It is not unusual to hear people preferring not to file cases before the courts to claim their rights through them, despite the fact that article 37 of the Ethiopian Constitution reads “every person has the right to bring justifiable disputes to and to obtain a decision or judgment by, a court of law or, where appropriate, by another body with judicial power.”
If they have to go to court at all, it seems that people are happier to stand as a defendant than appear as a plaintiff. There is also a saying that circulates among law students, “victims may, at times, go even to the extent of relinquishing their claims than demanding them through the existing intricate procedure.’’
It is also common to hear public figures such as leaders of opposing political parties, activists, and journalists expressing their doubt and frustration over the judicial system.
Such perceptions amount to nothing but a lack of public confidence and trust in the judiciary.

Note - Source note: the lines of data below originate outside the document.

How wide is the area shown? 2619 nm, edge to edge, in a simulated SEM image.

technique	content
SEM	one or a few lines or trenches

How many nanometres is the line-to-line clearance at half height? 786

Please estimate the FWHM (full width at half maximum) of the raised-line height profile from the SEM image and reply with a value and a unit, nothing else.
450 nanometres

Of course, the government and authorities in the judicial system have never denied that there exists a problem except that they are always disingenuous in figuring out where exactly the primary institutional bottlenecks lie and do not give a lasting solution.
A week ago when celebrating Seventh Justice Week, the president of the Federal High Court and others, for example, attributed the root causes of the problem in the judicial system – like EPRDF’s usual rhetoric – to rent-seeking attitudes, unethical behaviours, and inefficiency due to lack of ICT infrastructure. However, these are manifestations of the problem, not the causes, and such assessments are meant to be intentionally distracting from knowing the main cause.
It is not, in any way, to indicate that the absence of judicial infrastructure, lack of professionalism, an insufficient number of justices and judges, lack of commitment, rent-seeking mentality are not contributors to the partial, intolerably sluggish, inefficient, unpredictable, and costly judicial system in the country. Indeed they are, including the many cultural legacies and practices that are allergies to justice.
However, in the absence of interest to look into the root of the problem, which is a lack of judicial independence, it would be impossible to improve the effectiveness and the level of impartiality of justice, put in place an efficient system of justice, and advance efficient law enforcement.
Even though the essence of judicial independence is founded on the premise that decisions should be impartial and not be subjected to influence from other branches of government or political interests, the interventionist behaviours of the successive governments of Ethiopia could not institutionalise an independent judiciary, that all citizens could trust and feel confident about.
Putting the past regimes aside for now, it would not be simple for us to imagine that the current EPRDF government wants to see an independent judiciary. It all emanates from its ideological conviction. The EPRDFites are interventionists. The type of developmental state they run is all about intervening in the political economy. It is hard to be convinced that the behaviour of playing vanguard and the long hand of the government could suddenly hold itself back from the gates of the judicial system. It is a stand and most of all a behaviour of the government that not only applies to the institutions that may need routine political guidance but it also overflows to those institutions that are supposed to work only by the rule of law.
With the intention of making the concept of a developmental state and revolutionary democracy a hegemonic public belief, the ruling party has scratched multipartyism and diversity of political views from its mind and is desperately demanding everyone to conform to its ideals. The coalition does not like to see any obstacle coming from anyone against its ideological conviction. Neither is the judicial system left out from the list, albeit in a systematic way.
The process of nominating judges is not transparent in practice. EPRDF works tirelessly in selecting and indoctrinating university students in preparing its future leaders. The process of indoctrination includes law school students who become the future judges. It has been witnessed that many among the appointed leadership of the judicial system were previously public prosecutors or part of the executive body of the government, who may want to be more catholic than the pope in defending their ideology instead of working to maintain the rule of law.
The tribunals under the many executive branches of the government are where the government influences decisions or, if not, do not create the impression of an independent judiciary among the public. Add up to this the broad laws that the law-making body of the government produces. Proclamations that give a chance for wider interpretation are opportunities for the executive body to manipulate and use the gap to its advantage.
Above everything else, there is not a strong parliamentary check on the accountability of the process in particular and the judicial establishment in general due to the fact that the parliament itself is troubled for its gross partisanship to the ruling party.
All these make the judicial system not act independently. Without independence, it cannot get massive support from the public, and gain its trust and confidence. In the end, unless the system genuinely investigates to understand its institutional problems and try to transform itself accordingly, trying to achieve good governance, human security, and sustainable development in the country will be in vain.
But in case there is an interest to change the trend, there is a practice in South Africa worth considering. While the legislative body of the country is largely dominated by the ruling ANC, like Ethiopia’s EPRDF, South Africa’s judicial establishment is ferociously autonomous and zealously independent despite the many attempts by the executive body to interfere.